It's a routine (if risky) practice: A cyclist approaches a red light, slows to a near-stop, checks both ways for pedestrians and cars, and—acting like a pedestrian in that situation—keeps rolling right on through the intersection. But it's also illegal, and one New York cyclist is paying dearly for it. The anonymous cyclist, who ran three consecutive red lights on his way home from the Williamsburg neighborhood of Brooklyn to nearby Bushwick, was followed and pulled over by a NYPD officer and issued four tickets—one for each red light and one for wearing headphones. He admitted his wrong, and naïvely pled guilty to the tickets. Weeks later, the bill came in the mail for a whopping $1,555.
Put into the context of New York's "bike wars," though, such a stiff punishment was probably predictable. You see, New York is turning into a very bikeable city, laying 250+ miles of bike lanes since 2006 to give it more than any other city in North America (and 280 additional miles are planned). Partly in response to that, the number of cyclists has roughly quadrupled in the past decade. Add to those riders the (now delayed) Citi Bike bike share program that will unleash 10,000 rent-by-the-hour bikes on city streets, and non-cyclists have started feeling like an invasion is on. Not so much a literal invasion, but an invasion of their already cramped personal space. Motorists in bumper-to-bumper traffic don't like having bikes in the mix, and pedestrians feel threatened by speeding cyclists who disobey traffic laws.

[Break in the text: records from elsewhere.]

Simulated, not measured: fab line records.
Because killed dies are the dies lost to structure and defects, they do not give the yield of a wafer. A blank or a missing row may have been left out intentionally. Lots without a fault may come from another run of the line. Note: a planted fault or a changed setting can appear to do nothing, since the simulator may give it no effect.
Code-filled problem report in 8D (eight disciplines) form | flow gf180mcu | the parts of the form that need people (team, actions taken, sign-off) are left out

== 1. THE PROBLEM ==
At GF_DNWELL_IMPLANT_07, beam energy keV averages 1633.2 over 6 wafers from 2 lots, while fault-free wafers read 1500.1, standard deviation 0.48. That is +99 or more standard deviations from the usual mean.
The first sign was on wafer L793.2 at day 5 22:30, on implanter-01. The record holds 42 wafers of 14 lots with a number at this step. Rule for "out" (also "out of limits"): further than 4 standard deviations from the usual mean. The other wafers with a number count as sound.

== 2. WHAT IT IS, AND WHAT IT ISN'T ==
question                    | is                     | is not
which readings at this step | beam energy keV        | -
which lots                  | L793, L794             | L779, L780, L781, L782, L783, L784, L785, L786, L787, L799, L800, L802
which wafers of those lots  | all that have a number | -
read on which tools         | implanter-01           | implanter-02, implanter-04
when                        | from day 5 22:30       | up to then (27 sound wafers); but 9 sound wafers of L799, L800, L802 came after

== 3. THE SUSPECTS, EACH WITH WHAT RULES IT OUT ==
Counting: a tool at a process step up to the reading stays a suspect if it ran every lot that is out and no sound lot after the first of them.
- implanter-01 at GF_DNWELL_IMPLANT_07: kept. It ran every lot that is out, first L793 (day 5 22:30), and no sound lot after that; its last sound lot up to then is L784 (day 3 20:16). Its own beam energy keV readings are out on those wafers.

Over the past two years, tensions have flared, political and personal battles have been fought over bike lanes (just last week, a saboteur scattered tacks across one busy lane), and the NYPD entered the fray by cracking down on cyclists who flout the rules of the road in an ongoing sting it's dubbed Operation Safe Cycle. Bikers, beware! Follow the rules of the road—it's good for your safety and good for your wallet, as the poor anonymous cyclist made crystal clear: "This is my first bike infraction in New York City. $1,500 seems pretty excessive, especially for a 24-year-old where $1,500 is a little less than 10% of my yearly income." Yikes.